Both clients were directors of the Union of Silk Weaving, from which Mies van der Rohe and Lilly Reich received substantial orders for several years. Mies built an industrial building with Lilly Reich for the company and worked on numerous exhibitions for silk industry. Both houses are now owned by the city of Krefeld and used partly for exhibitions of contemporary art from the local art museums.
Based on the initial approach used for the Wolf House, Mies used these two projects as opportunities to perfect residential houses. His method was to connect the architectural rhythm of the buildings with natural views and adjacent spaces.
In the part devoted to the gardens, large windows and access doors to the terraces create an intense communication with outdoors. Unlike the Wolf and Riehl Houses, the two houses of Krefeld do not enjoy panoramic views, so they focus more on the interior views.
Having been conceived as a whole, both have a similar distribution of space. The interior contrasts with the approach of Mies for the urbanization of Stuttgart, and here the architect gives up a single fluid space in favor of a sequence of separate rooms.
The Lange & Esters Houses appear as brick buildings consisting of interlocking cubes and are among the first modern buildings where the brick construction has been utilized for something other than loadbearing purposes, so the facades are very unusual.
The exterior walls were covered with a dark, baked-brick stucco to produce a monolithic effect. The main structure of the houses is steel, allowing the architect to cut large holes in the exterior walls for large windows which would have been otherwise impossible with brick walls. One fact which excessively bothered Ernst Walter, a static load specialist and friend of Mies, was that calculations for early steels were dictated by the configuration, and obeying that rule was important. But in this case they were catering more to the aesthetic aspects than the structural. This is reflected, for example, in the exterior walls appearing to be liberated from any static force in order to permit large openings. With that, there is a contradiction between the aesthetic character of the facades and their structural condition.
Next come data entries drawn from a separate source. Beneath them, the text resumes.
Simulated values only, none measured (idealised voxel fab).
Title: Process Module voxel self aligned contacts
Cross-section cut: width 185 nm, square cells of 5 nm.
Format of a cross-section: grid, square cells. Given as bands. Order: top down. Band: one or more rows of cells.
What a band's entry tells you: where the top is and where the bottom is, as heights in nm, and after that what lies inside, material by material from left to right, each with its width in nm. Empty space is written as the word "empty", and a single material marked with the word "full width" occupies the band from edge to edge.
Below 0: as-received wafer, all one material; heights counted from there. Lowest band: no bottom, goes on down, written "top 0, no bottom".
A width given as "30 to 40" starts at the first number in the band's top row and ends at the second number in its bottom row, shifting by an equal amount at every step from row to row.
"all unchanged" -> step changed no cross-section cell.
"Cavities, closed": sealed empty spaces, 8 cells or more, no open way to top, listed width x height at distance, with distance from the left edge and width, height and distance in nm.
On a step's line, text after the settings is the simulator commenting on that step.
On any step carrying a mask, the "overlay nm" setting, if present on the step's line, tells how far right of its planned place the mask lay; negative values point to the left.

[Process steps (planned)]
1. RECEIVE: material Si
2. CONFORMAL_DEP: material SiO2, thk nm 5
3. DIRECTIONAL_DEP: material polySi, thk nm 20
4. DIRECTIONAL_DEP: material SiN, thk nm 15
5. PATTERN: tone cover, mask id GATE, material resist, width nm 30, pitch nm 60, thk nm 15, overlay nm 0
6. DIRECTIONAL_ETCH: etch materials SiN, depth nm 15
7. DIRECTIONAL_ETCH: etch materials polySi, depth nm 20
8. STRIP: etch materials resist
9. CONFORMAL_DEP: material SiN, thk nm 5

This conflict between wanting to create beautiful architecture and construction conditions was not resolved for Mies until Barcelona, with this complete differentiatil between “support” and “wall.”
Structural rejection may have its origin in the study of patterns of De Stijl, according to which one must show explicitly the need to shift and overlap the different elements. This theory is aware of how the structure deviates from the rational logic.